Sole Trader: Cash Accounting and Simplified Expenses

A new cash basis for calculating taxable income for small unincorporated businesses was introduced in April 2013.


The first measure allows qualifying small businesses to calculate their profit and loss based on cash received and paid during the financial year, as opposed to applying accounting principles.


Businesses will not have to compute figures of debtors, creditors and stock, or distinguish between ‘capital’ and ‘revenue’ expenditure. The will not have to compute capital allowances.


The second measure allows all unincorporated businesses to choose to use flat rate expenses for particular items of business expenditure.


The key aspects of the cash basis are that:

  • it is an optional scheme

  • businesses can enter the cash basis if their receipts for the year are less than the amount of the VAT registration threshold (currently £85,000). Businesses must leave the cash basis after their receipts exceed twice the amount of the VAT registration threshold (currently £170,000)
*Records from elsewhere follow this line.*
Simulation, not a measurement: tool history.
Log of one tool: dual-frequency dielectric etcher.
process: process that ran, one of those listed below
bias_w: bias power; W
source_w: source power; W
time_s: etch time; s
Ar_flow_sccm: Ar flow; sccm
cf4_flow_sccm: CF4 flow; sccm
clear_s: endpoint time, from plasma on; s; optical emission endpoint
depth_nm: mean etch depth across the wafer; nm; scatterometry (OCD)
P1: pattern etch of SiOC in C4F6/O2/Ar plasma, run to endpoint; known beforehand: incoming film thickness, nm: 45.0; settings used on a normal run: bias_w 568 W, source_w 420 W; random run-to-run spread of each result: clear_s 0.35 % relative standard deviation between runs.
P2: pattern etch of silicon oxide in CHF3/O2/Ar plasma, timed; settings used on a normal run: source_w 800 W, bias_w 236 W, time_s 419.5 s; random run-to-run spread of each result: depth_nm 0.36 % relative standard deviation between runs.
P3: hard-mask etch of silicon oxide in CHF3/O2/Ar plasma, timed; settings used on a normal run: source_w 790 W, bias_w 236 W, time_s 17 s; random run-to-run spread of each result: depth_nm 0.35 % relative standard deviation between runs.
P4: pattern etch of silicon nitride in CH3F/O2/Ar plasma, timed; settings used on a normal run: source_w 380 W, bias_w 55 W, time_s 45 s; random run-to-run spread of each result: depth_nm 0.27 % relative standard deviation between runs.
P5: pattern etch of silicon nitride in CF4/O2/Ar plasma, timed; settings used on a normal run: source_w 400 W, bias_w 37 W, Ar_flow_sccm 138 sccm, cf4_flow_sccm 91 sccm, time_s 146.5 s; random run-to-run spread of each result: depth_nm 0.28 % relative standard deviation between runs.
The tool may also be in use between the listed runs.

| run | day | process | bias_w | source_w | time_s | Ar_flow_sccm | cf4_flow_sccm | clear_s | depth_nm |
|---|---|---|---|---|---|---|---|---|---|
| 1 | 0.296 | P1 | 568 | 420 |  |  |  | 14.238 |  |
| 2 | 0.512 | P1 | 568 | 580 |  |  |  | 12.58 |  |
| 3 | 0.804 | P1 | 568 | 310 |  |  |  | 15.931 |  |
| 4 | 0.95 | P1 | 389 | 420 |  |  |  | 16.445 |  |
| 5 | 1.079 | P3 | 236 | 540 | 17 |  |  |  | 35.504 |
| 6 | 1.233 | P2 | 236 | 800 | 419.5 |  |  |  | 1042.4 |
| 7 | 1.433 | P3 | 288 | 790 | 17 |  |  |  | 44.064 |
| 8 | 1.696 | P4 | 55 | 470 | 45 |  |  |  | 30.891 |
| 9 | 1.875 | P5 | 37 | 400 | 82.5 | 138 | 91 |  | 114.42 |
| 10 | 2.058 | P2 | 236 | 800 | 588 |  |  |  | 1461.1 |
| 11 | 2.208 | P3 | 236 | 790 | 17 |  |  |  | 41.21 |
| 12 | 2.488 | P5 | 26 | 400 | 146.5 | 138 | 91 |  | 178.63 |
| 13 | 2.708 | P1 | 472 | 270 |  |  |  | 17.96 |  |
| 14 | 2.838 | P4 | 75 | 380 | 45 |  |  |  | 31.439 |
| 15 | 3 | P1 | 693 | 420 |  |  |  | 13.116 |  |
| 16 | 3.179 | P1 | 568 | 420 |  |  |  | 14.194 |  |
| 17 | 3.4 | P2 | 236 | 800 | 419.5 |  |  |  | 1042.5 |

  • allowable expenses must be amounts paid wholly and exclusively for the purposes of the trade. Interest payments are also allowed up to a limit of £500

  • business losses may be carried forward to set against the profits of future years but not carried back or offset ‘sideways’ against other sources of income


Simplified expenses


Simplified expenses are based on ‘easier to follow’ rules that can be used when calculating some business expenses. These simplified expenses are all optional. They are:


  • fixed allowances for business mileage


The rates per business mile that can be claimed are:


VehicleFlat rate per business mile:


  • cars and goods vehicles first 10,000 miles45p

  • cars and goods vehicles after 10,000 miles25p




The flat rate covers the costs of buying, running and maintaining the vehicle, such as fuel, oil, servicing, repairs, insurance, vehicle excise duty and MOT. The rate also covers depreciation of the vehicle.


The mileage rate does not include incidental expenses incurred in connection with a particular journey, such as tolls, congestion charges and parking fees. These will be allowable as a deduction where they are incurred solely for business purposes.


Alternatively, the unincorporated business may choose to claim actual costs. The business may add up the total costs of running the car for the year (service, fuel, road tax, insurance etc) and then do the pro-rata calculation based on business / non-business miles for the year (will need a detailed travel log in any event).


  • a flat rate to calculate expenses relating to business use of the home


You can only use simplified expenses if you work for 25 hours or more a month from home.


Hours of business use per month                                                                        Flat rate per month

25 to 50                                                                                                                     £10

51 to 100                                                                                                                   £18

101 and more                                                                                                           £26 


It may be advantageous to claim the incremental costs of working from home – calculated based on the hours of work from home.


The flat rate doesn’t include telephone or internet expenses. You can claim the business proportion of these bills by working out the actual costs.


Simplified expenses can be used by any unincorporated business, whether or not they have already chosen to use the cash basis.